In this week’s episode, author Jen Schwanke and I discuss the “why’s” and the “how’s” in managing adult conflicts — many of the ideas she shares in her book, You’re the Principal, Now What! Strategies and Solutions for New School Leaders.

The “why’s” of managing adult conflict

First of all, let’s talk about the motivations adults have when bringing conflicts to the principal’s office. As you are encountering scenarios, keep these ideas in mind:

  • People really do care about students and issues.
    Just as you care deeply about students, so do other adults. Assuming best intentions is a better place to start than assuming the worst.
  • People want to be heard and understood.
    Always seek to understand first before being understood. People often need to feel heard before being offered a solution.
  • People need mediators to help keep the focus on what is important.
    You often have the 1,000 foot view of your school because you have the responsibility to keep the big picture in mind. This places you in an important role as a referee and mediator.
  • It’s never “done.” There is always another coming…
    Dealing with conflict often means embracing that part of your work that is unpleasant. It will continue to be a role you play, so learn the skills and patience to become better — even while understanding you’ll never be perfect at conflict resolution.
  • There’s no measure of success. Sometimes everyone leaves unhappy.
    Even if you cannot help others reach a solution they like, you can still be a strong listener and advocate for what is right. In the end, the goal is not happiness, it is reasonable and wise guidance.
  • We are “evaluated” by how well we help other people solve problems.
    Like it or not, your ability to manage and resolve conflict helps the entire school community and district in its service. Learning to do this well also helps you make the jobs of your superintendent or supervisors a lot easier.

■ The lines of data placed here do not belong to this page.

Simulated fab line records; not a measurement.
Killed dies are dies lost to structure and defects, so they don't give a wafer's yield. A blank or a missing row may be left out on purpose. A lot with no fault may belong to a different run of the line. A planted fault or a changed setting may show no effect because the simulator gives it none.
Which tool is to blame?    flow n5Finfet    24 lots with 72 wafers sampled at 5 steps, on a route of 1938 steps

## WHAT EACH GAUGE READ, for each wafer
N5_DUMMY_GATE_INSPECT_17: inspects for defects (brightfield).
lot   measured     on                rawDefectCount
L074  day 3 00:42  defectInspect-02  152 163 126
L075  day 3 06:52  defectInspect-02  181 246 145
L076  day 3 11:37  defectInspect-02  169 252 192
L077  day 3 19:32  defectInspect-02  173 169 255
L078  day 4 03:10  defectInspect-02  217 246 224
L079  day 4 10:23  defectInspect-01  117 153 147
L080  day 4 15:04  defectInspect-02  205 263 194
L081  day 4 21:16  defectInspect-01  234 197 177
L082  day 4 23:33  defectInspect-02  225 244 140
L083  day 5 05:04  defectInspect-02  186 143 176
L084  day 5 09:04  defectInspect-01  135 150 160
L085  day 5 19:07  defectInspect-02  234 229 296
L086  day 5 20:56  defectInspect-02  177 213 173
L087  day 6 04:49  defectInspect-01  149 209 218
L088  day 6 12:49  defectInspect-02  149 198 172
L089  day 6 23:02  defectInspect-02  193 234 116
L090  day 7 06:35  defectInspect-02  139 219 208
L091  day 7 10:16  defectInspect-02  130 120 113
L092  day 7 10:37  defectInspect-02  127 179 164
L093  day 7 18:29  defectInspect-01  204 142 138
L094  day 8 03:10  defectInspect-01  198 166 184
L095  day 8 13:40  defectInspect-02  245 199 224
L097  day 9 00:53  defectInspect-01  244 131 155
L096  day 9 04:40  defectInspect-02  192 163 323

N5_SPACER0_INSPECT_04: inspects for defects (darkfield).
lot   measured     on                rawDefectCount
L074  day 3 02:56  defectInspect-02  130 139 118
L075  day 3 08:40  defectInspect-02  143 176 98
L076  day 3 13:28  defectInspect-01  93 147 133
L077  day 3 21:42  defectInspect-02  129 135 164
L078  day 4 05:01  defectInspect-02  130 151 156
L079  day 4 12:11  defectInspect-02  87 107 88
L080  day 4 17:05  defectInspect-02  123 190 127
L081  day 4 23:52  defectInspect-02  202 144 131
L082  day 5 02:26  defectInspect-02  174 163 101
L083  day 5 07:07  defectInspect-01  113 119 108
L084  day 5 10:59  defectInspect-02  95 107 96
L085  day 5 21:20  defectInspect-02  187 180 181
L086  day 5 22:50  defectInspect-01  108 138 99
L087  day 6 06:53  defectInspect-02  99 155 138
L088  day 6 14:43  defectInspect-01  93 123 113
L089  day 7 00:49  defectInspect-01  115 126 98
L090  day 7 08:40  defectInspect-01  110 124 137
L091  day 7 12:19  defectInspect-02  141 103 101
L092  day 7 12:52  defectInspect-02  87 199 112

The first-steps in managing adult conflicts

Principals manage a lot of discipline scenarios, and some adult conversations can turn ugly. Here are some general ideas for managing tough conversations:

  • Know your district’s policies and procedures.
    When relying on the guidelines provided by your district, you have a measuring stick that is often objective and will be supported by your upper administration (in the best case scenarios). Either way, it is essential to let your policies be the primary guidance for consistency in decision making and mediation.
  • Keep your cool.
    It may be hard to keep your own emotions in check, but in order to provide objective feedback, it is a must. Your ability to gauge the emotions in a room and provide clear, calm responses will often help guide the outcomes.
  • Meet in person.
    When possible, it is best to meet face-to-face with someone who is upset, angry, or emotional. You will rarely resolve conflicts through texts or emails. People tend to be less defensive or volatile when face-to-face, and scheduling a meeting offers some time to collect your thoughts and calm emotions.
  • Filter out gossip vs. truth.
    Yes, people will often try to find ways around policies and procedures by diverting the topic to gossip, exaggerations, half-truths or lies. Stick to the facts. Show empathy but be discerning for what is truthful. This also means understanding both sides of an issue before making a decision.
  • Take responsibility/apologize when it is warranted.
    It’s okay to say “I’m sorry” to a parent or other adult when you need to validate their emotions.
  • Remember the pressure the other party is feeling.
    It takes time and courage to reach out with concerns, so be aware of the pressures others feel, acknowledge their stress, and try not to take complaints personally.

Let’s Wrap This Up

All of these steps happen after you’ve established with others that you care and are willing to listen. You will never perfectly manage conflicts, but you can help guide others through tricky or difficult situations by staying objective, relying on strong policies, keeping your cool, and trying to see others’ perspectives. In the end, we all have room to grow when it comes to mediating tough conversations.

Now It’s Your Turn

What is a step you can take to practice active listening when others bring you concerns while also relying on strong policies and procedures to guide your decisions? In next week’s post, PMP:149, Jen and I will dive deeper into other practical steps and scenarios for managing and resolving conflicts with adults.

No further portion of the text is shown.